History was made in the National Hockey League last week just before the league’s trade deadline, when a unique trade took place.
The Arizona Coyotes and Calgary Flames consummated a swap that sent Nick Ritchie and Troy Stecher to the Flames for Brett Ritchie and Connor Mackey.
Yes, Nick and Brett Ritchie are brothers, so it was the first time in league history two brothers were traded for one another.
Hey, maybe they can just switch places to live in those respective cities, right?
In light of that, it got us to thinking. What have been the most unique trades in sports history?
This isn’t talking about lopsided trades where one team acquired a player or coach who went on to become Hall of Famers or contribute to a championship, while the other team got players who did nothing.
Rather, we’re talking about odd terms, items or non-players that one team gave up to acquire a player. Here are 10 of our favorite examples.
10. Kerry Ligtenberg to the Atlanta Braves in exchange for balls and bats
In the mid-90s, Ligtenberg was pitching for an independent team -- the Minnesota Loons. Greg Olson, a former catcher for the Atlanta Braves who was managing the Loons, encouraged the front of the office of the Braves to give Ligtenberg a look.
After scouting him out, the Braves agreed to acquire Ligtenberg for what turned out to be a generous price: 12 baseballs and 24 bats.
“I didn’t need money,” Olson told the Baltimore Sun. “In reality, as an independent league manager, the thing you need is equipment.”
In 1998, Ligtenberg worked his way up to being the closer for Atlanta, saving 30 of 34 opportunities.
9. Harry Chiti, John McDonald for themselves
This is actually two separate trades that fall under the same weird circumstance.
In 1962, Chiti was traded from the Cleveland Indians to the New York Mets at the beginning of the year for cash and a player to be named later. Come June, the Mets didn’t want Chiti anymore because he wasn’t hitting well. Given that, the Mets decided Chiti himself would be the player to be named later in the deal, sending him back to the Indians in what essentially turned out to be a deal for cash in exchange for a few months of service.
In 2005, John McDonald was traded from the Toronto Blue Jays to the Detroit Tigers for a player to be named later. As was the case with Chiti, McDonald a few months later turned out to be that player. The Tigers sent him and a little extra money for their trouble back to the Blue Jays.
8. Trade of managers
Frustrated with your team’s season? How about trading the manager or coach?

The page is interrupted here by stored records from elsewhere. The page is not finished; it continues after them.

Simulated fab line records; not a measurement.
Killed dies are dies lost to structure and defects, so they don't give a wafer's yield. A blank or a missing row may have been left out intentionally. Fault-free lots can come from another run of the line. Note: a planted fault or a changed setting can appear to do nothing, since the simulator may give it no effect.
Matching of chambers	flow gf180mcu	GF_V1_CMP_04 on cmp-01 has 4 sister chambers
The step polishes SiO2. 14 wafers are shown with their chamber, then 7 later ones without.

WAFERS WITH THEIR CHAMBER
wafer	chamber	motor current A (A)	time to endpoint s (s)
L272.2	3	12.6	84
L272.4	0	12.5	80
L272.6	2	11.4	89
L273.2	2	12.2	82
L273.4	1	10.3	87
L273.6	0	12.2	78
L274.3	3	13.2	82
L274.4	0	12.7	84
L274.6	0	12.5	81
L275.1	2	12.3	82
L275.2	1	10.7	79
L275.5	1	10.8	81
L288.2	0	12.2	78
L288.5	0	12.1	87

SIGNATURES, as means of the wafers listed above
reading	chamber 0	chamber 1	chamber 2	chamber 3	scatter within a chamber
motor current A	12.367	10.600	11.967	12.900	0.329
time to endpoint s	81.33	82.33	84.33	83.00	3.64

Yep, that’s what the Detroit Tigers and Cleveland Indians did in 1960, when managers Jimmy Dykes of the Tigers and Joe Gordon of the Indians were traded for one another.
The change of leadership didn’t help, as both teams missed the playoffs and showed little improvement.
7. Announcer Ernie Harwell acquired for a player
In 1948, the Brooklyn Dodgers were in need of a play-by-play announcer for the short term, and called the Atlanta Crackers to see if they could use rising announcer Ernie Harwell. The Crackers essentially said sure, but at a price.
Atlanta demanded a player in return, and the Dodgers obliged, sending catcher Cliff Dapper back to Atlanta.
Dapper toiled in the minor leagues after the trade, while Harwell went on to a Hall of Fame career as a broadcaster for the Detroit Tigers.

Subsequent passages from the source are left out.